From: peter@tsto.co.uk   
      
   On 24/08/2025 10:10, Stefan Ram wrote:   
   > Peter Fairbrother wrote or quoted:   
   >> It is claimed that a topology O on a space M is the simplest structure   
   >> which affords a notion of continuity. Two questions:   
   >> 1] is there a proof of this?   
   >   
   > That might not be the kind of statement you could really prove,   
   > since you would need some shared sense of what continuity means   
   > "before it has a definition". In math though, a word only gets   
   > its meaning once it is pinned down by a definition.   
   >   
   > Continuity gets defined for topological spaces, and that is   
   > a very broad definition, since lots of the spaces people care   
   > about in practice are also topological spaces.   
   >   
   > Nobody's managed to water down the conditions any further and   
   > still come up with a definition of continuity that lines up   
   > with what mathematicians expect.   
      
      
   So, simplest known structure, rather than simplest possible structure.   

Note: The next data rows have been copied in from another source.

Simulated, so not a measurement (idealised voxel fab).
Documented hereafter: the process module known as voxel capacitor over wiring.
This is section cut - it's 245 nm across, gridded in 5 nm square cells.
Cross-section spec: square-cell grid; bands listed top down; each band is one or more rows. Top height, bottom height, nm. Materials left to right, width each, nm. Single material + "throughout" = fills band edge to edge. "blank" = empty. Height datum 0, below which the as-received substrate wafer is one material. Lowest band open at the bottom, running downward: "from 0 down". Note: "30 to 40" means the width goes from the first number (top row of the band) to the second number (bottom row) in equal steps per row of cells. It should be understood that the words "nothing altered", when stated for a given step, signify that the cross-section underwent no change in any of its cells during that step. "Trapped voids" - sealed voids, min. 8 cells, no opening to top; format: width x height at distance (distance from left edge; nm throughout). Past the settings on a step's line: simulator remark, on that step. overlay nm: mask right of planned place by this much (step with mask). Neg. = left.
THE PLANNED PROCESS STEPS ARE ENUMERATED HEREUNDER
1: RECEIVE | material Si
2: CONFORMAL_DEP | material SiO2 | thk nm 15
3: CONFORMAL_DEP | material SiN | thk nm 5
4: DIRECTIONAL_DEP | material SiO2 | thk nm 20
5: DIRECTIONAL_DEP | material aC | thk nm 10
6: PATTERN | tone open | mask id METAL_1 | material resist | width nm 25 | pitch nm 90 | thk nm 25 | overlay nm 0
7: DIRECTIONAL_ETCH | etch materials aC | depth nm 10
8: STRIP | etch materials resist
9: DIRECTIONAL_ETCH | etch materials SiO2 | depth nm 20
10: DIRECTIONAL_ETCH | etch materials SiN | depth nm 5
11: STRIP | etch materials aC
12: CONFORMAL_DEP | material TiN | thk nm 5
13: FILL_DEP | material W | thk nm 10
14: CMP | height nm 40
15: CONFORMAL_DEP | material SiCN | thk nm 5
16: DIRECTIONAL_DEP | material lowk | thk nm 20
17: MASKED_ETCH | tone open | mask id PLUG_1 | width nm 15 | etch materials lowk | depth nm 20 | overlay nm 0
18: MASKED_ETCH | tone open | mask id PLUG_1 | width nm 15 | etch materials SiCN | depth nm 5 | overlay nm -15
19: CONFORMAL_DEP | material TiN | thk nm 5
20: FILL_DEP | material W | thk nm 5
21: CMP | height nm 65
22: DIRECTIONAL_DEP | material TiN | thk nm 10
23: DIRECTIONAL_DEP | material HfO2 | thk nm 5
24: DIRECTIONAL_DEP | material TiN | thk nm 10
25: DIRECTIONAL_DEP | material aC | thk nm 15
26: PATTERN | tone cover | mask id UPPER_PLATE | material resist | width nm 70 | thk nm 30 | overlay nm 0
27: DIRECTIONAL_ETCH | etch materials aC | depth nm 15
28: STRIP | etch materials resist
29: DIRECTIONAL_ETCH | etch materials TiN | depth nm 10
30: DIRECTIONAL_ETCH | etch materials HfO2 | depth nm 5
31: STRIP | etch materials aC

   Thanks, that's about what I expected.   
      
   >   
   >> 2] what other structures on spaces (considered as sets of points) give   
   >> notions of continuity?   
   >   
   > Well, I actually know a structure that is not a topological space,   
   > but it still has its own idea of "continuity". The elements   
   > are not really thought of as "points" anymore. It comes from   
   > lattice theory and its connection to denotational semantics.   
   >   
   > To really get that definition, you need a solid book on the topic,   
   > but it goes something like: "If D and E are cpo's, the function   
   > f is continuous iff it is monotone and preserves lubs of chains,   
   > i.e., for all chains d0 c d1 c . . . in D, it is the case that   
   > f(U(n>=0): d_n) = U(n>=0): f(d_n) in E.".   
   >   
   > The term was probably picked because of the loose analogy to   
   > continuity in topological spaces, and there was no real risk   
   > of mixing the two up.   
      
      
   Yikes! I know a bit about lattices as groups (I am a cryptologist), but   
   not as abstract algebra. Though I can read that, but not grok it. I will   
   maybe get a book ..   
      
   Ta again   
      
   Peter Fairbrother   
      
   --- SoupGate-Win32 v1.05   
    * Origin: you cannot sedate... all the things you hate (1:229/2)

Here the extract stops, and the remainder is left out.